Mutation Testing
We intentionally inject bugs into our plugins to verify the test suite actually catches them. This isn't about making plugins fail—it's about proving our tests actually work.
What is Mutation Testing?
Mutation testing systematically injects bugs (“mutations”) into source code to verify that the test suite detects them. If a test suite passes despite a bug being present, you've found a blind spot in your testing.
Think of it as testing the tests. A comprehensive test suite should catch every realistic bug we can inject.
Recent Campaign: BwsPressure v1.0.0
- Date:
- January 30, 2026
- Target:
- PressureProcessor.cpp
- Mutations planned:
- 10
- Mutations completed:
- 2
- Gaps identified:
- 2
- Remaining:
- 8 pending
Identified Gaps
Gap #1: DC Offset Detection Missing (HIGH)
Mutation: Injected +0.1 DC offset into output buffer at PressureProcessor.cpp:2009.
Result: All 6 stress tests passed (14 assertions in 6 test cases), including “DC Input Handling.” Should have failed.
Root cause: StressTests::validateBuffer() in StressTests.h:619–663 only checks for NaN, Inf, and clipping (values > maxAllowedValue, default 10.0). Does not measure DC offset at all. +0.1 is not NaN, not Inf, and not >10.0—so it passes.
Impact: DC offset can damage speakers, cause clicks/pops when bypassing, and accumulate in processing chains. Affects all plugins using BPTS stress testing.
Fix status: DC offset measurement added to BPTS framework roadmap (v2.2.0). Will validate output <0.001 residual DC (−60dBFS).
Gap #2: Sample-Level Artifact Detection Missing (HIGH)
Mutation: Injected 20dB gain spike (10x amplitude) at sample 256 in PressureProcessor.cpp:2009.
Result: All 5 artifact tests passed (22 assertions), all 6 stress tests passed, all 3 frequency tests passed. Zero failures detected.
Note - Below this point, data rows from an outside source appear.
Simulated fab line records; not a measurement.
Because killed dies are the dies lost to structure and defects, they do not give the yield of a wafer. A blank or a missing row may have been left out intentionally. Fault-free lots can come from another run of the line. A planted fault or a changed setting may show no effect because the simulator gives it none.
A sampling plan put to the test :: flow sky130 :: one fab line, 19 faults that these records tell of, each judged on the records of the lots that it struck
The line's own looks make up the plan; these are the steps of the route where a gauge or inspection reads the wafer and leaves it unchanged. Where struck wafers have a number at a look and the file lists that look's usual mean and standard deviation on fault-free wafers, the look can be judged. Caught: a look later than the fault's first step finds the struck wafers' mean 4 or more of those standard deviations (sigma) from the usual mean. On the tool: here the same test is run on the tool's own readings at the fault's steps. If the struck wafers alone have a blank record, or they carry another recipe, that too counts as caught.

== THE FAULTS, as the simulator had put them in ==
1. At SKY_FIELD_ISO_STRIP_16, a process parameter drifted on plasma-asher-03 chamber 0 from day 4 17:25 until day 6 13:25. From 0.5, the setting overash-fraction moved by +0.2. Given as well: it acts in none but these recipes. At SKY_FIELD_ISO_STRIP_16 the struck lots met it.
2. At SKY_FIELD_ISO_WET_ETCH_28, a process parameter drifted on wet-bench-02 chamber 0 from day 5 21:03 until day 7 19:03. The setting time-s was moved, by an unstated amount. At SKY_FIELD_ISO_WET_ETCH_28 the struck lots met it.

Root cause: Artifact tests check for parameter-induced artifacts (Mix smoothing, mode transitions) but don't analyze the output buffer for sudden level changes at the sample level. The 10x spike is still below the clipping threshold (10.0 default in validateBuffer), and no sample-by-sample gradient checking exists.
Real-world bugs this would miss: Filter instabilities causing impulses, saturation/clipping bugs introducing glitches, denormal handling failures causing spikes, buffer corruption or uninitialized memory reads, race conditions causing sample dropouts.
Fix status: Sample-level discontinuity detection on roadmap (Q2 2026). Will detect sudden level changes exceeding 6dB between consecutive samples.
Full Test Matrix
| # | Mutation | Test Suite | Status |
|---|---|---|---|
| 1 | DC Offset Injection | Artifact Tests | GAP |
| 2 | Gain Spike | Artifact Tests | GAP |
| 3 | Break Oversampling | Frequency Tests | Pending |
| 4 | Parameter Range | Characterization | Pending |
| 5 | APVTS Sync | GUI Tests | Pending |
| 6 | NaN Injection | BOL Gate | Pending |
| 7 | Latency Report | Integration Tests | Pending |
| 8 | Undo Manager | Integration Tests | Pending |
| 9 | Memory Leak | Marathon Tests | Pending |
| 10 | RT Violation | Artifact Tests | Pending |
Why We Publish Test Gaps
Most companies hide their testing weaknesses. We publish them because transparency matters more than appearing perfect.
These gaps don't mean the plugins have bugs. They mean our test framework has blind spots that we're actively fixing. The plugins themselves passed every test we ran—we just discovered we need better tests.
If you find a bug our tests missed, we genuinely want to know. That's how we improve the framework for future plugins.
Case Study: DC Offset Detection (January 2026)
Mutation testing revealed our framework didn't validate DC offset—a critical issue that can damage speakers. We added the test within 48 hours, re-validated all plugins, and updated the testing standard. This is why we publish methodology: finding gaps improves the process.